Write a function:

def solution(A)

that, given a zero-indexed array A consisting of N integers, returns any of its equilibrium indices. The function should return −1 if no equilibrium index exists.

For example, given array A shown above, the function may return 1, 3 or 7, as explained above.

Assume that:

    N is an integer within the range [0..100,000];
    each element of array A is an integer within the range [−2,147,483,648..2,147,483,647].

Complexity:

    expected worst-case time complexity is O(N);
    expected worst-case space complexity is O(N), beyond input storage (not counting the storage required for input arguments).

Elements of input arrays can be modified.

Time taken to get uptill V 6 - about 6 hours


In [ ]:
Ax = [-1, 3, -4, 5, 1, -6, 2, 1]

V- 1 - used numpy to sum soon realized numpy does not work on codality. I have usually required more time working on solutions when solving something espically with a new technique.


In [4]:
def solution_1(A):
    addition_list = list()
    list_index = 1

    addition_list.append(A[0])
    try:
        if len(A) >= 0 and len(A) <= 100000:

            for i, int_in_arr in enumerate(A):
                # print i, " ", int_in_arr

                if int_in_arr >= -2 and int_in_arr <= 647 and type(int_in_arr) is int:
                    if i == 0: continue

                    addition_list.append(int_in_arr + addition_list[list_index - 1])

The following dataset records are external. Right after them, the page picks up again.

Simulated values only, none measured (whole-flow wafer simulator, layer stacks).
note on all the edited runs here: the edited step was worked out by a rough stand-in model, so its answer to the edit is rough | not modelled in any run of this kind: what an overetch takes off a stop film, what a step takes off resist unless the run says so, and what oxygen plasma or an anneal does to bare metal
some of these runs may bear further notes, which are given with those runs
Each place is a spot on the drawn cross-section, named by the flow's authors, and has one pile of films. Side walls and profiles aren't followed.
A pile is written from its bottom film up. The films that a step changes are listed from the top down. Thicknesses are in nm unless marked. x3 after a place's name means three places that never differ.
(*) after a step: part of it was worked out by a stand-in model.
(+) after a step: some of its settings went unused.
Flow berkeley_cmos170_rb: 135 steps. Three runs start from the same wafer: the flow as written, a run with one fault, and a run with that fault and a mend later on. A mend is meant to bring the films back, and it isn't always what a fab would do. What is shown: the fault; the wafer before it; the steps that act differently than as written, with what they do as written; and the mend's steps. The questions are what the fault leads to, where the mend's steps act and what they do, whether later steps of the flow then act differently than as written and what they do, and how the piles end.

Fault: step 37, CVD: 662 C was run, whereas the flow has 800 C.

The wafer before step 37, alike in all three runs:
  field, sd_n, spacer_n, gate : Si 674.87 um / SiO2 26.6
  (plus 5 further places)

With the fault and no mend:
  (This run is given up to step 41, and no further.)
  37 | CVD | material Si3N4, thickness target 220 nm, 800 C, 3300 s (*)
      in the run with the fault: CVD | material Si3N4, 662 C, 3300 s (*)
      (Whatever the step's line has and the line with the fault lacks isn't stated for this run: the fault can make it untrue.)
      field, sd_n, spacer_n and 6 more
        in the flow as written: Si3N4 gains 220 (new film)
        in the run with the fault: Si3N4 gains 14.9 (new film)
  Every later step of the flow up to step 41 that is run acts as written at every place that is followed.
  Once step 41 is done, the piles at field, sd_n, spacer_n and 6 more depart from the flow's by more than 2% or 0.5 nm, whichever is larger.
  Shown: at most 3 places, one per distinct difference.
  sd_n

                    print "i: ", i, "\n"

                    #print A[0:i], "\n"

                    # print numpy.sum(A[0:i])

                    #print A[i + 1:], "\n"

                    # print addition_list

                    list_index += 1


                else:
                    raise ValueError("one of the array element: integer out of range", int_in_arr)

        else:
            raise ValueError("array indices out of range ", len(A))
        print A


        print "\n", addition_list

        last_list_index = i

        list_index = 1

        while list_index != last_list_index:
            print addition_list[last_list_index]
            if A[list_index-1] == (addition_list[last_list_index] - addition_list[list_index]):
                return list_index


    except (ValueError, RuntimeError) as err:

        print err.args

In [5]:
test = solution_1(Ax)


i:  1 

('one of the array element: integer out of range', -4)

Solution 2


In [10]:
def solution_2(A):
    addition_list = list()
    list_index = 1

    addition_list.append(A[0])
    try:
        if len(A) >= 0 and len(A) <= 100000:

            for i, int_in_arr in enumerate(A):
                # print i, " ", int_in_arr

                if int_in_arr >= -2 and int_in_arr <= 647 and type(int_in_arr) is int:
                    if i == 0: continue

                    addition_list.append(int_in_arr + addition_list[list_index - 1])

                    #print "i: ", i, "\n"

                    #print A[0:i], "\n"

                    # print math.sum(A[0:i])

                    #print A[i + 1:], "\n"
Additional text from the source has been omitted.